Checking for an array overflow

André Hänsel · Jul 11, 2010

Hello list,

while programming for an embedded platform in C, I have an array and a
pointer to a single element of the array:

uint8_t buffer[100], *bp = buffer;

*bp = U0RXBUF; // Read a character
bp++; // Move pointer forward
if (bp - buffer == sizeof(buffer)/sizeof(uint8_t)) // Buffer overflow?
bp = buffer; // Reset pointer to beginning

When I look at the disassembly there is no code generated for "bp =
buffer;".

Is the compiler allowed to assume that bp - buffer will never be 100
because the last element of buffer is 99 and optimize it away? Or did
I make some other mistake?

Regards,
André

Ian Collins · Jul 12, 2010

Hello list,

while programming for an embedded platform in C, I have an array and a
pointer to a single element of the array:

uint8_t buffer[100], *bp = buffer;

*bp = U0RXBUF; // Read a character
bp++; // Move pointer forward
if (bp - buffer == sizeof(buffer)/sizeof(uint8_t)) // Buffer overflow?
bp = buffer; // Reset pointer to beginning

When I look at the disassembly there is no code generated for "bp =
buffer;".

Is the compiler allowed to assume that bp - buffer will never be 100
because the last element of buffer is 99 and optimize it away?
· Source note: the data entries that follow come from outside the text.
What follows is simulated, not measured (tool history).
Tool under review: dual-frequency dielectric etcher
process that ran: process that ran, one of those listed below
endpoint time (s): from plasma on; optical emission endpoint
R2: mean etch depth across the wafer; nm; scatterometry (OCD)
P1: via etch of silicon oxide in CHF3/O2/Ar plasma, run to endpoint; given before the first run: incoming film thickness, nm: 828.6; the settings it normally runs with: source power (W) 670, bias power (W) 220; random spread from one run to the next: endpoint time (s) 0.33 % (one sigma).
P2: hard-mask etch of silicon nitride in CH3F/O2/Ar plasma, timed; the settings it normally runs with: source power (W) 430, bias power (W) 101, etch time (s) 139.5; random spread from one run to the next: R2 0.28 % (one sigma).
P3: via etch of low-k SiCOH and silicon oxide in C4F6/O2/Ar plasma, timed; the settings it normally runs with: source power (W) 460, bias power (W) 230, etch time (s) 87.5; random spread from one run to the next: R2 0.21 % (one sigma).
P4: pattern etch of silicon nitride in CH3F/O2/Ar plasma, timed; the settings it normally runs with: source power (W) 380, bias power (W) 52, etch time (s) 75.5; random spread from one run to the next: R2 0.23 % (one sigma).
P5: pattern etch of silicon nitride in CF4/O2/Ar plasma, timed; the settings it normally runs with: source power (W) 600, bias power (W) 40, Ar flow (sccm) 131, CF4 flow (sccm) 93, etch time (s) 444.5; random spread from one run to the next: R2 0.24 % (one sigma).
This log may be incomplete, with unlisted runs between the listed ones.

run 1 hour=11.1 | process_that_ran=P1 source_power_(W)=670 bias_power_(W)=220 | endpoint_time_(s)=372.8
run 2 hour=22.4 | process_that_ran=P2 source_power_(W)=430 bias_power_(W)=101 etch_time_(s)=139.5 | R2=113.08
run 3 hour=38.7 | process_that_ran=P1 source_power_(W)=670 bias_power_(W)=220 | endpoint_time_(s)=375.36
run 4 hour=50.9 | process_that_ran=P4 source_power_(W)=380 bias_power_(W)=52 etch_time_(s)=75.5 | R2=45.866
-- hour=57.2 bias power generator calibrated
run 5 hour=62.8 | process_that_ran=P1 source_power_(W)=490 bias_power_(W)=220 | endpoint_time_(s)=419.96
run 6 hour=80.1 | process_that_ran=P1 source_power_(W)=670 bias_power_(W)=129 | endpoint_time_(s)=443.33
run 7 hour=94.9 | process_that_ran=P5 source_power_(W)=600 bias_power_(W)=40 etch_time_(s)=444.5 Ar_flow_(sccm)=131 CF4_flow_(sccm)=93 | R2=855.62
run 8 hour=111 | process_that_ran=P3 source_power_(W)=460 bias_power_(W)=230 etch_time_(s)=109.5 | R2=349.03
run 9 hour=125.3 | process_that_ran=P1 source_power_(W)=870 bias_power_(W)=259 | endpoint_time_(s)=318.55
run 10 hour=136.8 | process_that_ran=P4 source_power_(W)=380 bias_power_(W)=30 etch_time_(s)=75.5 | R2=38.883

It can't because bp - buffer can be 100. There isn't any array bounds
checking in C.

Or did I make some other mistake?

Is that the exact code?

Thad Smith · Jul 12, 2010

Ian said:
On 07/12/10 10:40 AM, André Hänsel wrote:

while programming for an embedded platform in C, I have an array and a
pointer to a single element of the array:

uint8_t buffer[100], *bp = buffer;

*bp = U0RXBUF; // Read a character
bp++; // Move pointer forward
if (bp - buffer == sizeof(buffer)/sizeof(uint8_t)) // Buffer overflow?
bp = buffer; // Reset pointer to beginning

When I look at the disassembly there is no code generated for "bp =
buffer;".

Is the compiler allowed to assume that bp - buffer will never be 100
because the last element of buffer is 99 and optimize it away?

Click to expand...

It can't because bp - buffer can be 100.

More precisely, behavior for bp = buffer+100 is defined and (bp - buffer) is
well defined for that value.

Is that the exact code?

If it is, bp == buffer+1 when tested, so the compiler can safely omit the
assignment (I assume that the real code has a loop somewhere).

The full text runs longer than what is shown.